ALMATY (Reuters) - Kazakh courts sentenced nine Islamic State supporters and two leading political activists to prison terms in separate trials on Monday after their convictions over the two biggest shocks to veteran President Nursultan Nazarbayev's rule.
While unrelated, street unrest in April and May and a deadly Islamist attack in June dealt twin blows to stability in the oil-producing Central Asian state run since 1989 by Nazarbayev, who has brooked no dissent but remained broadly popular thanks to rising general wealth until a recent currency devaluation.
Political activists Maks Bokayev and Talgat Ayanov were sentenced to five years in prison each on Monday. They led a public protest in the city of Atyrau in April that triggered street rallies elsewhere and forced Nazarbayev to shelve a planned land reform in what amounted to a rare climbdown.

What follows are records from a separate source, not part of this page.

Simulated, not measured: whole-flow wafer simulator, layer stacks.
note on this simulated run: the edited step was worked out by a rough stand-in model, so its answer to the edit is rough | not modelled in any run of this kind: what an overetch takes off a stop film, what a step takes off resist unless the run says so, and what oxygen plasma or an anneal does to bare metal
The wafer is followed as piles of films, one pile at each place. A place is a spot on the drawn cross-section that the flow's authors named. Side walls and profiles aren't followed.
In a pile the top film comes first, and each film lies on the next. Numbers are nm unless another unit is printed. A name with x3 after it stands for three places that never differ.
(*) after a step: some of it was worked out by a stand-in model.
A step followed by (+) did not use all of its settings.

Prosecutors said the nine men sentenced to terms of 20 years to life for murder and terrorism were Islamic State sympathisers who in June attacked a National Guard facility in the deadliest episode of Islamist violence in Kazakhstan's history.
Thousands of nationals from Central Asian nations are known to be fighting alongside Islamic State militants in Syria and Iraq, and authorities have long warned they could return and carry out attacks on home soil. Kazakhstan is mainly Muslim, but a vast majority of Kazakhs are non-observant.
Bokayev and Ayanov were convicted of "inciting social and ethnic hatred", spreading deliberately false information at public events and failing to secure advance approval for their protest from the authorities, the court said. They both denied wrongdoing and plan to appeal against the verdict.
The wave of protests initially focussed on government plans to ease restrictions on land ownership by foreigners and auction off large tracts of farmland.
But the rallies evolved into broader anti-government unrest, driven in part by an abrupt depreciation of the tenge currency after it lost nearly half its value against the dollar.
In August, Nazarbayev deferred land reform for five years.
Unlike the generally peaceful protests launched by the Atyrau activists, the Aktobe attack, blamed on followers of Salafism, an ultra-conservative school of Islam, stunned the ex-Soviet republic of 18 million with its unprecedented violence.
On June 5, 27 men attacked two stores selling firearms and then stormed the National Guard site and killed seven people. Security forces killed 18 of the attackers during the shootout and the subsequent manhunt.
In July, a lone gunman with Islamist links killed at least three policemen and two civilians in Kazakhstan's financial capital Almaty, senior security officials said. He was captured and has since been sentenced to death.